May 2, 2019 – NASA, FEMA, and ESA began a week-long exercise to plan for a hypothetical asteroid strike last Monday. Designed as a drill to deal with all aspects of what this type of danger would entail, the exercise has included detection, attempted deflection, and the worst case scenario, a direct hit on the planet’s surface whether on land or ocean.
Leviticus Lewis, in charge of FEMA’s Response Operations Division, stated: “What emergency managers want to know is when, where and how an asteroid would impact, and the type and extent of damage that could occur.”Â
In June 2018, a U.S. interagency working group published the “National Near-Earth Object Preparedness Strategy and Action Plan,” a 10-year plan to locate and track Near-Earth asteroids (NEOs). The plan had five goals:
- To enhance NEO detection, tracking, and characterization capabilities by developing a roadmap for improving readiness and reducing uncertainty.
- To improve NEO modeling tools and simulation to mitigate impact risks.
- To develop deflection and disruption technologies including fast-response NEO reconnaissance missions to potentially hazardous NEOs before a threat arises.

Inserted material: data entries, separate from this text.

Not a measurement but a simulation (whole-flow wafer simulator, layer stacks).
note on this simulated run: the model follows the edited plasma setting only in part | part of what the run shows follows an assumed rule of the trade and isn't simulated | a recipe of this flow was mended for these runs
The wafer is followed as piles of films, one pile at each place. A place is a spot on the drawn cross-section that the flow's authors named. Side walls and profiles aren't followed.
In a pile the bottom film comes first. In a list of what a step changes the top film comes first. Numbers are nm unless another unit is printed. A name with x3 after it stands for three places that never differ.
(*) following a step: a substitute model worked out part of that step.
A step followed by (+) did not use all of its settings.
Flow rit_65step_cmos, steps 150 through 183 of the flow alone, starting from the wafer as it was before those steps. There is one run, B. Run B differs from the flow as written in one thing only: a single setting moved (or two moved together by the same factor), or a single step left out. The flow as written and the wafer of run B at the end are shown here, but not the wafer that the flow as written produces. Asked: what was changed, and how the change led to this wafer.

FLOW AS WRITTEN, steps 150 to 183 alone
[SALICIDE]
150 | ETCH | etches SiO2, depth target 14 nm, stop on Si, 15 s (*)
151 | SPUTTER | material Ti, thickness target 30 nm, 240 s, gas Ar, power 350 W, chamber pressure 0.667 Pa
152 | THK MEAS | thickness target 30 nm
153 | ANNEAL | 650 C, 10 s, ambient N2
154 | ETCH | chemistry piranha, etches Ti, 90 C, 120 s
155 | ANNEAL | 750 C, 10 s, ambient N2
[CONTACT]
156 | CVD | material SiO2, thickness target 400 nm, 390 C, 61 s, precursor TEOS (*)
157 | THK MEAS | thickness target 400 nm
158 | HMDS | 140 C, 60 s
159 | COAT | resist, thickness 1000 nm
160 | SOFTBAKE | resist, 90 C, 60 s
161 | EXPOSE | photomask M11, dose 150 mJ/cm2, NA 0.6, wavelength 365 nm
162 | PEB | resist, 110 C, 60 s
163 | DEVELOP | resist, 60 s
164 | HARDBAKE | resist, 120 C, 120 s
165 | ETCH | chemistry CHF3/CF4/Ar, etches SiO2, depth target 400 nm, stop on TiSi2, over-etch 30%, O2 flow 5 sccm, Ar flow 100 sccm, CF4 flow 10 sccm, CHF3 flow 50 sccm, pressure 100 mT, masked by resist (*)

- To increase international cooperation to address global NEO impact risks.
- To strengthen and practice procedures and protocols to assess and respond to NEO risks.
The exercise this week isn’t the first time NASA has been practicing to combat a potential NEO threat, but it is the first time that ESA has joined in planning and development of threat of or real impact strategies.
The current test involves an asteroid discovered 8 years ago that tracks around the Sun in a high inclination orbit compared to that of Earth’s orbital plane. The orbit is also egg-shaped. The combination of these two makes intercepting the asteroid to deflect or destroy it very difficult. This fictitious space rock in the scenario being tested is initially seen to have a 10% likelihood of striking the planet. But tracking it soon shows those likelihood to strike percentages rising. The decision to deflect requires looking at a number of options from the use of nuclear weapons to destroy it, or sending a spacecraft to deflect it.
The exercise also looked at what if the entire asteroid or a fragment struck the Earth after a deflection or destruction attempt. What kinds of emergency response would be needed to deal with the challenges that would present whether the impact occurred as an air burst, or a strike over land or water?
ESA, the European Space Agency, as its contribution to combatting a NEO strike, is developing the Asteroid Impact and Deflection Assessment (AIDA) Mission with a planned near-Earth encounter in 2022 with the binary asteroid Didymos. The plan is to send two spacecraft to Didymos, the first an asteroid rendezvous mission, the second an impactor developed by NASA and John Hopkins’ Applied Physics Laboratory. The launch of the rendezvous spacecraft would occur in 2020. The NASA-designed impactor would be launched later to arrive in 2022 and impact with the secondary Didymos asteroid at a speed of 6 kilometers (3.7 miles per second). The rendezvous mission will record the results of the impact and relay them to Earth stations for analysis. If successful the impactor will deflect the asteroid’s trajectory and allow us to track and measure the consequences of the test.